The Philadelphia Semiconductor Index (SOX.X) 516.74 -3.34% has broken back below its 200-day moving average today and has the group looking somewhat defensive from the bar chartist perspective with near-term support coming in at the 50% retracement level near $496.
Semiconductor Index Chart - Daily Interval
The SOX.X reversed sharply higher near the 462 level back on May 7th, but today's break back below the 200-day looks defensive. Bulls will be assessing risk near-term to the 496 level and that will also serve as a bear's target. Bar chartists will be monitoring the starting to roll MACD. If bears can push the SOX.X back below the 496 level and get MACD to cross back below its rising signal line, then bears have a shot at the recent lows of 462. Key stocks to monitor in the group in my opinion are shares of Intel (NASDAQ:INTC) $29.08 -3.6% and Applied Materials (NASDAQ:AMAT) $26.19 -2.16%.
Point and figure chartists will remember past commentary regarding the SOX.X testing its bullish support trend at 460. At that time, we alerted bears not to be complacent in the sector as institutions are often lurking near the bullish support and bearish resistance trends. With that said, any break at the 440 level in the SOX.X would be further bearish as the point and figure chart ($20 box scale) currently has a bearish vertical count of 260 associated with its chart.

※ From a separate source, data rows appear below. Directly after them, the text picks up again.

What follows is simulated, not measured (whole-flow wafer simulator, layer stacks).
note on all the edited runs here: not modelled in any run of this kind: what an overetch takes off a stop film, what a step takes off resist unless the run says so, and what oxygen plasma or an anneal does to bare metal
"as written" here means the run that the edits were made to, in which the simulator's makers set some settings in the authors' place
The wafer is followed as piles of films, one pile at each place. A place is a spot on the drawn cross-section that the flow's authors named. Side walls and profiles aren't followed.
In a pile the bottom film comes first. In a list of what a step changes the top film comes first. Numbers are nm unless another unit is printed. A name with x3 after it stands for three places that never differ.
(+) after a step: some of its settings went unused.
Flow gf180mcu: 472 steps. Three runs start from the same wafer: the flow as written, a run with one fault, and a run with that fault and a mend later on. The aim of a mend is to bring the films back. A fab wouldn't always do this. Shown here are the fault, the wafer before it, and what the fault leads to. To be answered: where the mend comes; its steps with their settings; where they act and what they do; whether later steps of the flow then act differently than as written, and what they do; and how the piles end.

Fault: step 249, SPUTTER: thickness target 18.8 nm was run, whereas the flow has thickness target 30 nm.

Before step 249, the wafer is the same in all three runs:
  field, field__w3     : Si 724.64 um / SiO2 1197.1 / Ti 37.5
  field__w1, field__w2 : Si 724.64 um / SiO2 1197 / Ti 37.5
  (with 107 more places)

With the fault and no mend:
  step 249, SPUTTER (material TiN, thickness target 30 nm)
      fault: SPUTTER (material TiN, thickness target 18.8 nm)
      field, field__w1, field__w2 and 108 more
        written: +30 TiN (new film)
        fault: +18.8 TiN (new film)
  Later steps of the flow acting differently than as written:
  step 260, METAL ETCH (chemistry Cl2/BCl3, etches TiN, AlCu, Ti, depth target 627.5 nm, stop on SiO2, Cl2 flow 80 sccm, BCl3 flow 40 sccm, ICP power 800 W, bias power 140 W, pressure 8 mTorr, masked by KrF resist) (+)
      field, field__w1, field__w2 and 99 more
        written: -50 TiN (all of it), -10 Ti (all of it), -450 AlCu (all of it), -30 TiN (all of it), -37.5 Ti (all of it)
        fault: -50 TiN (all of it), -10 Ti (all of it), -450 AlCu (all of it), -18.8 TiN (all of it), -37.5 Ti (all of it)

According to Dorsey/Wright and Associates, the semiconductor sector is currently in "bull alert" status at 52.3% bullish. It would take a reading of 56% to get the sector back to "bull confirmed" status, while a reading of 46% would have the sector turning back to "bear confirmed." In May, just before the reversal back higher, the Semiconductor bullish percent reached the 28% level, which was considered "oversold."
It has been my view that the semiconductor sector has been the strongest technology sector in the market and today's decline back below the 200-day moving average is going to weigh on a technology bull's mind and damage sentiment toward broader technology if not the semiconductors.